I fall in the 2-3 region. I like it when the DM provides ideas for things to do, but reacts and changes things based on player actions.
 

I picked 1 and can get into 2. While all the "freedom" is nice, I find too much time is spent figuring out what is in the GM's head. It the same reason I do not like mysteries (separate from discovery, which is the heart of exploration) in RPGs, few GMs can consistently provide the right information at the right level, at the right time and in an interesting way. Since I am an easily bored player, I prefer some structure and lots of action. As long as your story is interesting, I'll agree to follow the rails.

As I once told my GM - I do my thinking at work. I game to kick some butt.
 

Most of the people I meet face to face have no idea what to do with a wide open sandbox. It seems they like at least an inkling of direction.

I'm very much the same way: I have fun different ways for different reasons. Also, I don't like games that come down to "whoever's loudest wins" because I always lose those.
 

I chose 1 and 2. I find (both as a player and DM) that if you don't give the players a clear goal, you end up with one different campaign per player, each competing for the DM's time.
 

I voted 1 and 2. I'm quite partial to the occasional railroad campaign. But then, I believe that as a player I am there to tell the story that the DM has come up with.
 

I picked 3 & 4. I'm not quite sure how they are different. The setting includes everything in the world except the players' PC actions and what their unrelated attempts increase it by. Seeing the underlying patterns in the world players can determine their own objectives and navigate to them thereby making their own stories.
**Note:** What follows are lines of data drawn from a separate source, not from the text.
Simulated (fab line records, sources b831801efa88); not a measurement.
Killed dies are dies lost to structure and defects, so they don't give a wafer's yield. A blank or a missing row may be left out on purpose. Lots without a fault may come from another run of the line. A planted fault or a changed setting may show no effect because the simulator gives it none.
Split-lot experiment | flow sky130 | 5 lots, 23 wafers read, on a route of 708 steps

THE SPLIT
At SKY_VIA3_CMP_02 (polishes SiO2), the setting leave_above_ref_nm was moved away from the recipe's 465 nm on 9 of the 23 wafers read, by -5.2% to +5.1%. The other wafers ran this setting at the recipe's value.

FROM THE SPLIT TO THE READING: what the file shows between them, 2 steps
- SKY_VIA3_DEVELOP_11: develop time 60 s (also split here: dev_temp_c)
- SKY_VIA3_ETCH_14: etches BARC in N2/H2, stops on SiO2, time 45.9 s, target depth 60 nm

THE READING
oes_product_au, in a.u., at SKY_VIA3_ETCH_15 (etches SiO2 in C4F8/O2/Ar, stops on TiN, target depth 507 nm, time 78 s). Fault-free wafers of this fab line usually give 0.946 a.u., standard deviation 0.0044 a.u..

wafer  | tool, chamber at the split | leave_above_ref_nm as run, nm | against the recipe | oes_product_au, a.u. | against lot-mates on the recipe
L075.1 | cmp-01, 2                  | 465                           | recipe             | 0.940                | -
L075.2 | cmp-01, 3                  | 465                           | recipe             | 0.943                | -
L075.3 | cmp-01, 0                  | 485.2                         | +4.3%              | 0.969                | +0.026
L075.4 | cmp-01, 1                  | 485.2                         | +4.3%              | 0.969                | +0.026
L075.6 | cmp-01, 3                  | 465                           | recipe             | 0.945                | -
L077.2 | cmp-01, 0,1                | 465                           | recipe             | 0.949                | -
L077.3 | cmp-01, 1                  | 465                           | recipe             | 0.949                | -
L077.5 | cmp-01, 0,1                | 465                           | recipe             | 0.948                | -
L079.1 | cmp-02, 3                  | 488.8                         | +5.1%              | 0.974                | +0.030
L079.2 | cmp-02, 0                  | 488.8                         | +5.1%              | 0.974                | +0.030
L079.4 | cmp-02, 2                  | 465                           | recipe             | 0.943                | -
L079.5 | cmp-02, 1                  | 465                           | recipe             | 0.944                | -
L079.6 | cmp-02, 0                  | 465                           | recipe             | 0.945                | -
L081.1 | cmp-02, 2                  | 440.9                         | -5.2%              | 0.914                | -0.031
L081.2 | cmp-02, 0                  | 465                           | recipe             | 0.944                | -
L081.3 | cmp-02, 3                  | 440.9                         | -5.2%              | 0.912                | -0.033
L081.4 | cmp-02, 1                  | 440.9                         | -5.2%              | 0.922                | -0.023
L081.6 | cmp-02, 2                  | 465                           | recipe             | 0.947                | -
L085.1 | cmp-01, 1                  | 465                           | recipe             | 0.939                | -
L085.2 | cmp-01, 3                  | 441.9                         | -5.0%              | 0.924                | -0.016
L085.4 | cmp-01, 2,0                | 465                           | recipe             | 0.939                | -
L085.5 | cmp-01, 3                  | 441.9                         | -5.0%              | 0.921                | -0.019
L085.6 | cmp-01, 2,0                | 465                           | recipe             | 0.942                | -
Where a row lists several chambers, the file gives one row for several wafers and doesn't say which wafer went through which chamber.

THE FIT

I prefer not to limit the number of pathways for players to follow, but what I offer is a number of preconceived strategies. Having an open system enables players to go nearly any direction, but having a system enables me to challenge them coherently. I think a finite game like Chess can be viewed as having multiple plotlines, the total number of game states possible within it, it's just those plotlines are about 1x10^50th power in number. In our D&D game the preset plotline count makes that look like a grain of sand in a galaxy. And even as they play the players continually increase that number.
 

I went with one and two as I want a game that will go somewhere. I do most of my gaming online, and a perennial problem is people cannot decide what to do or develop a cohesive strategy, so I see the DM's job as making sure there is a story.

Of course they should pay attention to the characters/players and use their input, but overall keeping the story going needs the DM's input more than the players.